Infiniband Upgrade

From oldwiki.scinet.utoronto.ca
Revision as of 14:08, 18 April 2012 by Northrup (talk | contribs)
Jump to navigation Jump to search

SciNet has upgraded the GPC to be fully Infiniband connected. This new Infiniband network replaces the current Ethernet connected section of the GPC with a 5:1 QDR Infiniband while the existing GPC 1:1 DDR Infiniband remains. The GPC now consist of 840 nodes of DDR (6720 cores) and 3024 nodes of QDR (24192 cores). The Infiniband sections are connected, but in general operation, jobs will remain in one section or the other. The GPC Infiniband (both QDR and DDR) are fully compatible in terms of hardware and software so no recompilation or different MPI flags is required.

Job Submission

In terms of job submission, for most users your job submission scripts will still work as expected, however all jobs will now run on infiniband, so the :ib: parameter used to ask for infiniband nodes will not be necessary anymore, however will still be accepted. By default a user's job will go to whichever network section best accommodates it, typically smaller jobs to the QDR and larger jobs to the DDR. However a user can override this by simply adding the flags "ddr" or "qdr" to the job resource request.

Two nodes anywhere on the GPC (QDR or DDR)

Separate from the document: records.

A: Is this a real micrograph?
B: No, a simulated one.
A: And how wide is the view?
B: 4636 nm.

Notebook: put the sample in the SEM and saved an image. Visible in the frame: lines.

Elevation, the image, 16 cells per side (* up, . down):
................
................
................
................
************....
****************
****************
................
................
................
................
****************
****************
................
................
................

#PBS -l nodes=2:ppn=8,walltime=1:00:00

Two nodes using DDR

#PBS -l nodes=2:ddr:ppn=8,walltime=1:00:00

Two nodes using QDR

#PBS -l nodes=2:qdr:ppn=8,walltime=1:00:00

MPI Parameters

No special MPI parameters are required to run a job using Infiniband. It will be used by default, so most users should just use the basic mpirun commands as outlined in GPC_MPI_Versions. For more detailed information please see the recent Techtalk on IB.

NRAC Allocations and Fairshare

The NRAC allocations for the current year that were based on ethernet and infiniband will carry over, however the allocation will be on the full GPC, not just the subsection. So if you were allocated 500 hours on Infiniband your fairshare allocation will still be 500 hours, just 500 out or 30000, instead of 500 out of 7000. If you received two allocations, one on gigE and one on IB, they will simply be combined. This should benefit all users as the desegregation of the GPC provides a greater pool of nodes increasing the probability of your job to run.